The task force set two priorities, first and foremost helping vulnerable populations — including seniors, the economically disadvantaged, the unemployed, and those with mental or physical disabilities. Funds will go to food aid, job resources, counseling, domestic violence support, acute care for seniors and child care. In a show of solidarity with the broader community, as much as 20 percent of funds raised will go to nonsectarian Bay Area social service agencies.
The second category is to help stabilize what the task force labeled “the Jewish community ecosystem,” by providing aid to strapped JCCs, preschools, Jewish day schools, camps, Jewish engagement and cultural organizations.
“Our plan is to disburse a first tranche of grants by next week,” Cohen said. “Those will be in the first category. Then it will likely be in the first week of May we expect the next grants.”
Where is the money coming from? For starters, Federation Endowment Committee chair Laura Lauder pitched in with a $500,000 matching fund for the Hebrew Free Loan grant. Philanthropists with donor-advised funds also jumped in feet first.
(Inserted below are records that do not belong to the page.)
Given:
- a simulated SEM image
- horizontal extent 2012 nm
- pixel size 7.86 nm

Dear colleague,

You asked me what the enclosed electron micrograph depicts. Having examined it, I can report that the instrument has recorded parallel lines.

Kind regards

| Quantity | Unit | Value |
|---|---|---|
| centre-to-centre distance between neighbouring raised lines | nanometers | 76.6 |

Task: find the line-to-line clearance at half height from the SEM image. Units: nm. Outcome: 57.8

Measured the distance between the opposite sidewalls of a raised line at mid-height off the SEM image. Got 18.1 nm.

“People understand deeply that this is the rainy day,” Cohen said.
Shadoan says the Hebrew Free Loan emergency fundraising drive has been an easy sell to donors. Not only is the need for such assistance obvious, but the fact that these donations will fund loans to be repaid and recycled again and again — what she calls “recoverable grants” — is appealing.
“The Jewish Community Federation has truly stepped up with this partnership,” said HFL executive director Cindy Rogoway. “They are mobilizing their donors on a moment’s notice and raising urgently needed funds. The Federation has built a community infrastructure that was ready and waiting to convene and collaborate for the good of the whole.”
While the Jewish community mobilization is heartening, Cohen understands the future remains uncertain and potentially devastating. “It is entirely possible that some Jewish organizations may not make it to the other side of this,” she said. “I think it’s too early to call it, but it is a reality.”
Nevertheless, she and her Federation colleagues have their game faces on.
“This time is different from any for most of us in our lifetimes,” she noted. “Certainly I hope people will step up, trust the Federation and partner with us.”